In one of the most shocking commercial lead-ins in the history of television, a seemingly perturbed Lawler stood up and smacked a neck-brace wearing Kaufman, whose chair tumbled off the platform and onto the canvas as the live audience applauded in wonderment.
While the altercation, which many believed had been staged, made national headlines, it heightened Lawler’s celebrity throughout a wrestling career that spans nearly four decades.
He was 16 years old when he was first introduced to wrestling and was trained by his hero and mentor, Jackie Fargo, who wrestled professionally from the early 1950s until his retirement in June 1980. Fargo said among the things that separated Lawler from his peers was his willingness to hearken his advice, particularly after he beat Curt Henning for his first world championship in 1988.

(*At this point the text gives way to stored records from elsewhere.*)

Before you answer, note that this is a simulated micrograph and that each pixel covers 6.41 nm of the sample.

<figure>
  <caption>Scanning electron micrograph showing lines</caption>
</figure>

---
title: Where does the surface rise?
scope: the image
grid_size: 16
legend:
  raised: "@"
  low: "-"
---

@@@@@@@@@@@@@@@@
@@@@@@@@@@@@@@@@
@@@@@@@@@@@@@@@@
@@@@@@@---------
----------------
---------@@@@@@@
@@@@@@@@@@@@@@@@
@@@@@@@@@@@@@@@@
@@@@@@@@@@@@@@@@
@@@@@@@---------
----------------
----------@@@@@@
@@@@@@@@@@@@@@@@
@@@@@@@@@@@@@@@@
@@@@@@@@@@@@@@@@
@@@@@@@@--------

“I taught him to be a gentleman when he needed to be and to be a butthole when he needed to be,” says Fargo. “He’s just come a long way. He doesn’t give up. Jerry Lawler does not give up. I’m very proud to have taught him. He followed in my footsteps.”
After winning the American Wrestling Association World Heavyweight title from Henning during what was a historic night in the Mid-South Coliseum, Lawler saw his career soar to immense heights. He feuded with World Class Championship Wrestling champion Kerry Von Erich for months before ultimately upending Von Erich on December 15, 1988 at Superclash 3 to unify both titles. Three years later, during his brief tenure in the United States Wrestling Association, Lawler teamed with Jeff Jarrett to defeat the Moondogs for the USWA World Tag Team titles.
His thrust, consequently, caught the attention of World Wrestling Federation chairman Vince McMahon, who hired Lawler as an announcer on WWF Superstars of Wrestling in December 1992. His WWF stint was marred by an array of controversy, most notably his run-ins with Bret “The Hit Man” Hart that led to the infamous “Kiss My Foot” match won by Hart during the King of the Ring event in 1995.
Lawler assumed a number of roles for what is now WWE over the next few years before controversy surrounding his then-wife Stacy Carter’s abrupt firing prompted him to resign from the company in February 2001. His absence, however, lasted only nine months, as he rekindled his relationship with McMahon who, reintroduced Lawler on Raw as a commentator replacement for the previously-fired Paul Heyman.
He has been with WWE ever since and is a fixture on the weekly two-hour wrestling show. Three years ago, Lawler—whose 140-plus career championships is most among any active WWE wrestler—was inducted into the WWE Hall of Fame by longtime actor William Shatner, with whom he had an altercation during a January 1995 episode of Raw.
Still, Lawler, who is in no rush to retire from wrestling, believes it was his well-publicized dispute with Kaufman that helped elevate not only his career, but wrestling with regards to bridging the gap with celebrities and high-profile athletes.
In 1999, Lawler even starred as himself in the movie Man on the Moon with renowned actor Jim Carrey, who played the character Kaufman.
“If you notice every week, Raw has had a celebrity as a guest host,” Lawler said. “I think (the feud with Kaufman) provided wrestling with a tremendous rub in that wrestling is seen as a late night television show. Andy Kaufman was not just big for me, but it was big for wrestling. It was the most famous wrestling match in history.”